Turk FM and Hillary Clinton |
The [Syrian] Foreign and Expatriates Ministry stressed that the robbery of a thousand factories in Aleppo and their transfer to Turkey with the knowledge and facilitation of the Turkish government is considered “an illegal act that amounts to piracy”.
The Ministry’s stress came in two identical letters it addressed on Thursday to the Chairman of the UN Security Council and the UN Secretary General on the robbery of these factories and the transfer of the properties to Turkey with its government’s full knowledge.
The Ministry described the robbery and transfer as “an act of aggression” that targets the Syrians in their sources of living and economic life.
“This act indicates once again the Turkish ambitions and the sabotage role Turkey is playing in the crisis in Syria, and reveals as well its intentions towards the Syrian people,” said the letters, adding that this act also “affirms [Turkey's] false claims in caring for the Syrians’ life and the major requirements of their living.”
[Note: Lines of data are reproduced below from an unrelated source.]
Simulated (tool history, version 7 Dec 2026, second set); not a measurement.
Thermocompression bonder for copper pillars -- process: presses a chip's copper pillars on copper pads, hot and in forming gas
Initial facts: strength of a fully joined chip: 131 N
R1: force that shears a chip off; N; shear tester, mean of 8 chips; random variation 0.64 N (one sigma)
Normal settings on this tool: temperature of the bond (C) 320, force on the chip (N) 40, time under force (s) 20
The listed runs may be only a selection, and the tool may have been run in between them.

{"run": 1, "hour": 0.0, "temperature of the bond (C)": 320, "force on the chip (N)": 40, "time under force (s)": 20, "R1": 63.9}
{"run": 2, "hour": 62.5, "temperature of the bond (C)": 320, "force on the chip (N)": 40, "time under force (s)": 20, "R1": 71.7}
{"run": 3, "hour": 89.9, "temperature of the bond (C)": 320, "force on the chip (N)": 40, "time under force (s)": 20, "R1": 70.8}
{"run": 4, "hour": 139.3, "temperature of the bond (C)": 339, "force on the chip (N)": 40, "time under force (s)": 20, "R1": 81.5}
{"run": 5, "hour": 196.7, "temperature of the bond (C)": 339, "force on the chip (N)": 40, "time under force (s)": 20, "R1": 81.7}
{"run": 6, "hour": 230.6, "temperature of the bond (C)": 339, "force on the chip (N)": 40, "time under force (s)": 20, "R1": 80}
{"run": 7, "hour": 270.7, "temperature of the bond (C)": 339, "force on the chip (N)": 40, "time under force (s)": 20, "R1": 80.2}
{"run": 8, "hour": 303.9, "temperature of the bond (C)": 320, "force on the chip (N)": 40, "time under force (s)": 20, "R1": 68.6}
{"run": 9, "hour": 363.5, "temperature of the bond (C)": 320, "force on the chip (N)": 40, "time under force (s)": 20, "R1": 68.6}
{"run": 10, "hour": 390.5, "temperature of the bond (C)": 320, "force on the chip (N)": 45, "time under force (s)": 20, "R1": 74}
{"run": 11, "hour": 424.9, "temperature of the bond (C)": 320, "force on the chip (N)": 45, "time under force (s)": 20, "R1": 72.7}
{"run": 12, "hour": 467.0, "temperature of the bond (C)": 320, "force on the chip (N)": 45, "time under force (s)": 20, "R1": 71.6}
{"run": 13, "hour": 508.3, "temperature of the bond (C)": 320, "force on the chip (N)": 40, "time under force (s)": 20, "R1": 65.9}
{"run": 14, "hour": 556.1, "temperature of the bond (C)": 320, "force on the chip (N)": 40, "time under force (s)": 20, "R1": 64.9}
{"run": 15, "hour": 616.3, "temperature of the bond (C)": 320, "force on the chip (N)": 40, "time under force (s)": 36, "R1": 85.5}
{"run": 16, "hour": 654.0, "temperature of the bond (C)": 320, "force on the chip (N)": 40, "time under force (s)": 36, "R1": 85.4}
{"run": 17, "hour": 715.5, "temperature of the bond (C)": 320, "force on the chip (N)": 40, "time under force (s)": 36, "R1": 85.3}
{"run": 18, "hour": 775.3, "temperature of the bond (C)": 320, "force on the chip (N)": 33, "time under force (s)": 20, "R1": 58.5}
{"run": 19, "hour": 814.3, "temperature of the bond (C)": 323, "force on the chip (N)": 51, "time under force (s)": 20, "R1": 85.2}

The Ministry slammed these practices as “immoral” as they “constitute a flagrant violation of the principles of good neighborliness and non-interference in the countries’ internal affairs”.
“[These practices] are a direct contribution in a cross-border crime and acts of piracy, which demands an international reaction that should be up to the wide scale of damage caused to the Syrian people and their economic and commercial capabilities,” the letters added.
The Ministry reaffirmed that a reaction is demanded by the Security Council that should be up to the responsibilities and the obligations it assumes in the field of combating terrorism and maintaining international security and peace.
Such a reaction is necessitated, the Ministry stressed, in light of the support given by a neighboring country like Turkey to terrorism and the providing of helping conditions for looting Syria’s resources across the border and destroying the Syrians’ capabilities and sources of living, in addition to facilitating the exploitation of these capabilities for the sake of backing terrorism inside Syria.
The Ministry demanded that the UN Security Council and the UN Secretary General “issue a clear condemnation of these acts of sabotage and terrorism and take necessary measures to hold to account their perpetrators and the regional and international countries and forces standing behind them.”
This condemnation, the letters said, is supposed to “reflect the international organization’s rejection of any additional contribution by the countries that are hostile towards Syria to further aggravate the living conditions of the Syrian people and increase their humanitarian suffering.”
The Foreign and Expatriates Ministry called for taking all legal measures against the Turkish government to compel it to give back the stolen properties to their owners and pay all compensations to the affected according to the relevant enforced rules of the international law, in addition to getting it to immediately stop repeating such practices now and in the future.